Java Forum / General / December 2005
compression API available in Java & C++?
Monique Y. Mudama - 06 Dec 2005 23:58 GMT Apologies if this is slightly off-topic ...
I'm looking for a compression algorithm that works better than gzip for small (12 bytes or so) chunks of data. Ideally there would be a free implementation for Java and C++ that we could use for commercial purposes.
Specifically, we are streaming data from a C++ server to a Java applet and would love to use as little bandwidth as possible.
We're not using any form of compression right now, but the belief is that gzip works in blocks, so small chunks of data don't get much benefit. (Anyone disagree?)
 Signature monique
Ask smart questions, get good answers: http://www.catb.org/~esr/faqs/smart-questions.html
Chris Smith - 07 Dec 2005 00:13 GMT > I'm looking for a compression algorithm that works better than gzip > for small (12 bytes or so) chunks of data. Ideally there would be a [quoted text clipped - 3 lines] > Specifically, we are streaming data from a C++ server to a Java applet > and would love to use as little bandwidth as possible. Compressing 12 bytes? That's a tough one. The concern is that the overhard added by any compression algorithm for something like the dictionary is going to be more than 12 bytes in length. I'd be considering the following options:
1. Drop it. There may be very little that you can do.
2. Run length encoding. If you expect this be a reliable hit, then a simple RFE scheme could be devised that only adds a byte for the uncompressable case and helps a little with the compressable case.
3. Out-of-stream dictionary. If you can devise a dictionary of pre- known patterns that are likely to occur frequently in the data, then you could pre-build that dictionary and devise a compression scheme that asume them.
None of the three cases involve using compression libraries, though. You'd have to build this stuff yourself.
 Signature www.designacourse.com The Easiest Way To Train Anyone... Anywhere.
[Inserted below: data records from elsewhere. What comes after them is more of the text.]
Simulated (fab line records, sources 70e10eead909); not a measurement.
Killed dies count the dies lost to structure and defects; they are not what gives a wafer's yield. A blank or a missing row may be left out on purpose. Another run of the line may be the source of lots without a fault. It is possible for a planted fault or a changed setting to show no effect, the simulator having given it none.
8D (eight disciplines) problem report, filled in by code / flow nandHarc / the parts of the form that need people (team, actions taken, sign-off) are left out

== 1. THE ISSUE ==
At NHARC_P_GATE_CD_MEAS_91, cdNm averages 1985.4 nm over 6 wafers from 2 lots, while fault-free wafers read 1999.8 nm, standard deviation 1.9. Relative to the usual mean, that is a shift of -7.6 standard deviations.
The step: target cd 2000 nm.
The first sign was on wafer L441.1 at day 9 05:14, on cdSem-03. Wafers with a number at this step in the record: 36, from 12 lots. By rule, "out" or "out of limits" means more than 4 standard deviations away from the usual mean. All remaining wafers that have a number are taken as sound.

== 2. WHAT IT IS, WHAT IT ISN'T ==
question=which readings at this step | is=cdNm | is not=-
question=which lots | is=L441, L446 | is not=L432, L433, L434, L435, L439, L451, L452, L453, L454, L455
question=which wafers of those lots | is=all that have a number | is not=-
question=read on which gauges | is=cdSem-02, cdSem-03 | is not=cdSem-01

Chris Smith - Lead Software Developer/Technical Trainer MindIQ Corporation
Monique Y. Mudama - 07 Dec 2005 00:39 GMT >> I'm looking for a compression algorithm that works better than gzip >> for small (12 bytes or so) chunks of data. Ideally there would be [quoted text clipped - 3 lines] >> Specifically, we are streaming data from a C++ server to a Java >> applet and would love to use as little bandwidth as possible. Thanks for the response, Chris!
> Compressing 12 bytes? That's a tough one. The concern is that the > overhard added by any compression algorithm for something like the > dictionary is going to be more than 12 bytes in length. Exactly right.
> I'd be considering the following options: > > 1. Drop it. There may be very little that you can do. Yeah, I'm thinking it may be more trouble than it's worth .. but if it *is* possible, it would be a help.
> 2. Run length encoding. If you expect this be a reliable hit, then a > simple RFE scheme could be devised that only adds a byte for the > uncompressable case and helps a little with the compressable case. Was RFE a typo for RLE? I hadn't heard of RLE; I will google around and see what comes up.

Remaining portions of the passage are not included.